In awarding the house to Husband, the trial court considered that it had been a relatively short marriage, that the parties were middle-aged at the time of marriage, and that no children had been born to them. Furthermore, Husband had paid off the mortgage and had lived in the house for more than twenty years before he had married Wife. The court also contemplated the fact that both parties' financial situations had seriously deteriorated during the marriage, that Husband's career in autobody repair was virtually over due to his knee problems, while Wife's career appeared to be going forward in light of her steadily increasing income and her employer's sponsorship of her advanced degree program. The trial court considered that the house "has special meaning to [Husband] since he has raised all nine of his children in the home. If this court were to award [Wife] one-half the value of the home, [Husband] would be forced to sell the home to reimburse [Wife] since he is unemployed." The court also considered the fact that one-half the value of the house, or $52,500, was disproportionate to the $12,562.65 expended by Wife toward its remodeling.
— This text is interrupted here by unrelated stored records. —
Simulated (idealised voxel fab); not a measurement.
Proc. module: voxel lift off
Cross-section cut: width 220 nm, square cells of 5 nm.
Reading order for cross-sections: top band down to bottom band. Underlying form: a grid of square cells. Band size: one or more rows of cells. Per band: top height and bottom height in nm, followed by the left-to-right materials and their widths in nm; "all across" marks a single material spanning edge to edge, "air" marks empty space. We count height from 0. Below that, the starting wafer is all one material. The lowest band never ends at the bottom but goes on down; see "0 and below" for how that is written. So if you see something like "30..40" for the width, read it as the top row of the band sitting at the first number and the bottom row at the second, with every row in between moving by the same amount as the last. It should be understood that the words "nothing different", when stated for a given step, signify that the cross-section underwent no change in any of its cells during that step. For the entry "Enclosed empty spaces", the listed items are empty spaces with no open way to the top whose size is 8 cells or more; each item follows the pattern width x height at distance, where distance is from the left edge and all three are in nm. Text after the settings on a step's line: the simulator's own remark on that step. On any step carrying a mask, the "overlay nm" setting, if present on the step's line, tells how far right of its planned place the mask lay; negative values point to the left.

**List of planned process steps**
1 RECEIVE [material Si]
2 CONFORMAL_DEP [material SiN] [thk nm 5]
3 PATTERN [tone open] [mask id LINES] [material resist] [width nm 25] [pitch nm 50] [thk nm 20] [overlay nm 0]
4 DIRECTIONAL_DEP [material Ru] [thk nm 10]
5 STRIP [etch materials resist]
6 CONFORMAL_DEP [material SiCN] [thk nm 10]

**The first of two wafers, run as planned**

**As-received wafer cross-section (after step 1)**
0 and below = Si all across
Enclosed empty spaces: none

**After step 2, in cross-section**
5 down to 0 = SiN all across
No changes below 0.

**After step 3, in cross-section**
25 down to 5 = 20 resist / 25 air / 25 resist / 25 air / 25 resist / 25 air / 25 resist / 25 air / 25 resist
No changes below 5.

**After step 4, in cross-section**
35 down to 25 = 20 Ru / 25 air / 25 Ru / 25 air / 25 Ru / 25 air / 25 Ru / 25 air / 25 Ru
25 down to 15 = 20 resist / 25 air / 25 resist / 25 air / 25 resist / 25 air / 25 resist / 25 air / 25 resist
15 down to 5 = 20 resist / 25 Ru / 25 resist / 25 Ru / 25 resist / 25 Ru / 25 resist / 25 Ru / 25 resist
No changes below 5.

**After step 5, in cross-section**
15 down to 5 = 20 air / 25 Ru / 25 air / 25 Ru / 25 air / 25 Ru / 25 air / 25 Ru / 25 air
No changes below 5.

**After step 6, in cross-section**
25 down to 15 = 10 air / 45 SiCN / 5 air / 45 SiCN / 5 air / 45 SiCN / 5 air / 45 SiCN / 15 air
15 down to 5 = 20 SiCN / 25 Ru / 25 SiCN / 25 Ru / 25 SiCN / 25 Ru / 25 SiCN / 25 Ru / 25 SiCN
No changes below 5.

When Wife failed to accept Husband's offer of judgment, and when the court entered a judgment that was not more favorable than Husband's offer, the court ordered Wife to pay Husband's attorney fees of $4,649 based on the court's interpretation of Rule 68(b) of the Utah Rules of Civil Procedure.
Wife appeals claiming the court erred in failing to award her alimony, in failing to award her a one-half interest in the house, and in ordering her to pay attorney fees. Both parties seek attorney fees on appeal.
ALIMONY
Wife claims the trial court erred in refusing to award her alimony. Specifically, she claims the court erred in assessing Husband's ability to provide support, in assessing Wife's circumstances, and in failing to consider Husband's historical income or to impute income.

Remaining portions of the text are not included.